3.3 Demographic Analysis

Your Task: Analyze the demographic patterns in your selected areas.

# Find the tract with the highest percentage of Hispanic/Latino residents
top_hispanic_tract <- tract_data %>%
  arrange(desc(pct_hispanic)) %>%
  slice(1) %>%
  select(NAME, GEOID, county_fips, tract_code, total_populationE, pct_white, pct_black, pct_hispanic)

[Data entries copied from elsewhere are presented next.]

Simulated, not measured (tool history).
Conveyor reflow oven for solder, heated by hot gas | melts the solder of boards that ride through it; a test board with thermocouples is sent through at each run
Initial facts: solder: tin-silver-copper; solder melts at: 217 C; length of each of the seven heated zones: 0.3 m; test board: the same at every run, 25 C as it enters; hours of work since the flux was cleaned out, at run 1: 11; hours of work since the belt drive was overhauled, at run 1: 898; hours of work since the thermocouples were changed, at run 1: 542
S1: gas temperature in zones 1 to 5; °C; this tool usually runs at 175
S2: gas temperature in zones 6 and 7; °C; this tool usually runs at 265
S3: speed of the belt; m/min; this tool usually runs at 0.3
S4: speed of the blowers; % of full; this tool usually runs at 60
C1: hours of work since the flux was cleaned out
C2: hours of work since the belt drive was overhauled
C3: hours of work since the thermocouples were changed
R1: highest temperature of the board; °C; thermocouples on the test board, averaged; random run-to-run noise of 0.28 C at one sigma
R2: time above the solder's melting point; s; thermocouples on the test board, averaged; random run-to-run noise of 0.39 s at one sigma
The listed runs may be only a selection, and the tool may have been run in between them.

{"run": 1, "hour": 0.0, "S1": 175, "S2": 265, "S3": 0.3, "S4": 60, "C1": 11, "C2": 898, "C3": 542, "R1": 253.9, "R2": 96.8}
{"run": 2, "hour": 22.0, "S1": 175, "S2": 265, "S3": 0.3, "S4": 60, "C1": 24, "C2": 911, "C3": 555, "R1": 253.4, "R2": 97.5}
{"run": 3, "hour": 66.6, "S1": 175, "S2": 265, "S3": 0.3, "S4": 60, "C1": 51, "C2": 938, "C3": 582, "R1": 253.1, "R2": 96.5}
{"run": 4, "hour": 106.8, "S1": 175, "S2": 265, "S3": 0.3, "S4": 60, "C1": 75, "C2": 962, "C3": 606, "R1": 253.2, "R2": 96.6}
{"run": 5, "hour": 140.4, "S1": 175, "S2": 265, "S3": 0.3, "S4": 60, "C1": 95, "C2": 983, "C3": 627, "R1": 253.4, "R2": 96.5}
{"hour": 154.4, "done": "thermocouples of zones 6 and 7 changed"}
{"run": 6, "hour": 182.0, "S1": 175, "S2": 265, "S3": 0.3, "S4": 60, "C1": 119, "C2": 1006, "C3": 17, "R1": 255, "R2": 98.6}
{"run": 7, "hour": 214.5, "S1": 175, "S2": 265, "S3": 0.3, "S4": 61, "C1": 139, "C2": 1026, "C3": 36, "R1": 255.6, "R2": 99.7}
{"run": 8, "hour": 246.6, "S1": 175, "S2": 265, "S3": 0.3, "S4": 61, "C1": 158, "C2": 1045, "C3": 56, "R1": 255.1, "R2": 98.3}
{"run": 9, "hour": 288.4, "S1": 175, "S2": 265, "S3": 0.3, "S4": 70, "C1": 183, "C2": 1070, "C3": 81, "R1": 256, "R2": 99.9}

# Hint: use arrange() and slice() to get the top tract
top_hispanic_tract %>%
  kable(
    col.names = c("Tract Name", "GEOID", "County FIPS", "Tract Code", "Total Pop", "% White", "% Black", "% Hispanic/Latino"),
    caption = "Tract with the Highest Percentage of Hispanic/Latino Residents (Selected Counties)"
  )
Tract with the Highest Percentage of Hispanic/Latino Residents (Selected Counties)
Tract Name GEOID County FIPS Tract Code Total Pop % White % Black % Hispanic/Latino
Census Tract 2.01; Mono County; California 06051000201 051 000201 3213 63.99004 0 33.70682 
# Calculate average demographics by county using group_by() and summarize()
county_demographics_summary <- tract_data %>%
  group_by(county_fips) %>%
  summarize(
    n_tracts = n(),
    avg_pct_white = mean(pct_white, na.rm = TRUE),
    avg_pct_black = mean(pct_black, na.rm = TRUE),
    avg_pct_hispanic = mean(pct_hispanic, na.rm = TRUE)
  ) %>%
  arrange(desc(avg_pct_hispanic)) %>%
  mutate(
    avg_pct_white = round(avg_pct_white, 2),
    avg_pct_black = round(avg_pct_black, 2),
    avg_pct_hispanic = round(avg_pct_hispanic, 2)
  )

# Show: number of tracts, average percentage for each racial/ethnic group
county_demographics_summary %>%
  kable(
    col.names = c(
      "County FIPS",
      "Number of Tracts",
      "Avg % White",
      "Avg % Black",
      "Avg % Hispanic/Latino"
    ),
    caption = "Average Tract Demographics by County (Selected Counties)"
  )
Average Tract Demographics by County (Selected Counties)
County FIPS Number of Tracts Avg % White Avg % Black Avg % Hispanic/Latino
051 4 64.14 0.23 27.82
049 4 76.57 1.43 15.06
009 14 80.98 0.93 11.60 
# Create a nicely formatted table of your results using kable()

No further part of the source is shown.